From Thipu1 :
'Shined' vs 'Shone' is a tough one.
One could say that someone had, 'beautifully shined shoes'. 'Shone' would never be used there.
Well, 'shined' is acting as an adjective in that phrase, rather than a verb, but even so I'd say 'Joe had beautifully polished shoes'. Or maybe 'Joe's shoes are beautifully shiny!"
After an evening storm, one could say that, 'In the morning, the Sun shone beautifully'.
Yes! Thumbs up!
As I understand it, 'shined' is usually used when someone polishes something.
'Shone' is used when something or someone is doing their own shining.
I've seen this distinction before - and of course, I've heard of 'shoe-shine boys' - but I'm coming to the conclusion that it's a transatlantic difference. Shoe-shine machines or stations (you see the odd one here and there here. I know there's one in Canary Wharf, for all those banking executives who need shiny shoes!) are probably the only example I can think of in the UK where this might apply.

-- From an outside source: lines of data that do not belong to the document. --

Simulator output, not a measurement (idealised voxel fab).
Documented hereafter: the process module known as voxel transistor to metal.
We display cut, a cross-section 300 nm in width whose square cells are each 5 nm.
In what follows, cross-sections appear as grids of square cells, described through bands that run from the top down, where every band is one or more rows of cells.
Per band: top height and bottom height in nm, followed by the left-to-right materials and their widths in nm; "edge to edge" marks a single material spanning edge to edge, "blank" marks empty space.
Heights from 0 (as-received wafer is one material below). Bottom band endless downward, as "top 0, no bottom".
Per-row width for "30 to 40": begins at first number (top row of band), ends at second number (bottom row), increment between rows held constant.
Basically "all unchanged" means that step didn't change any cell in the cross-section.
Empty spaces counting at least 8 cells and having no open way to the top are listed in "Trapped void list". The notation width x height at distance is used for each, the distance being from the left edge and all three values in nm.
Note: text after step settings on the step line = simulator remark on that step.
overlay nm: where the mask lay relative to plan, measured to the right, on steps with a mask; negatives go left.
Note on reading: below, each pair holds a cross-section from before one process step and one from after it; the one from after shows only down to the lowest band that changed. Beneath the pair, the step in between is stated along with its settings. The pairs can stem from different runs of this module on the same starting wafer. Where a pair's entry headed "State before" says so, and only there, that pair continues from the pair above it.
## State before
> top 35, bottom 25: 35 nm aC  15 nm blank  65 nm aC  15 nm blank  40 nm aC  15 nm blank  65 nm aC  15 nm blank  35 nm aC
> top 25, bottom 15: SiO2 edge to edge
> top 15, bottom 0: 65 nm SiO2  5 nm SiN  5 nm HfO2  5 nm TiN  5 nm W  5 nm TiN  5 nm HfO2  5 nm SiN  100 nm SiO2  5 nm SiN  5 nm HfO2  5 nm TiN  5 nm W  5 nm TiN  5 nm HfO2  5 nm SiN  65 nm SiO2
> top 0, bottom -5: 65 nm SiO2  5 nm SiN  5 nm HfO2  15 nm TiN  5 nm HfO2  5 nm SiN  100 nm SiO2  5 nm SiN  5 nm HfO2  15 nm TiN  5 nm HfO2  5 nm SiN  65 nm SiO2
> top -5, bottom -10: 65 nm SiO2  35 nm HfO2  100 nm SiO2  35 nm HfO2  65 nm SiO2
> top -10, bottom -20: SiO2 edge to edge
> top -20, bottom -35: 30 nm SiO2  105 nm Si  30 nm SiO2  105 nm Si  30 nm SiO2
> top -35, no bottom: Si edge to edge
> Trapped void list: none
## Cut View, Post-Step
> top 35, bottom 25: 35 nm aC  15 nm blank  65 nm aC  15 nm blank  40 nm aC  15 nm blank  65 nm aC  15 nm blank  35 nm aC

Of course, that may be regional here, and 'shined' as a verb may be more common elsewhere in the UK. And I may be thoroughly old fashioned and other UK EHellions are sniggering at me!
A middle situation may be when Jimmy makes a good performance. You can say that, 'Jimmy really shined in that role' or that 'Jimmy really shone in that role'.
That's because Jimmy made the role shine from both meanings.
Again, it would be 'shone', for me.
An intractable problem, I fear!
On another note, I read a lot of US authored fanfiction, and increasingly I see things like:
"That is so cliché!" rather than what I'd write, which would be "That is so clichéd!"
"You are so prejudice!" instead of "You are so prejudiced."
For me, 'cliché' and 'prejudice' are nouns, not an adjectives.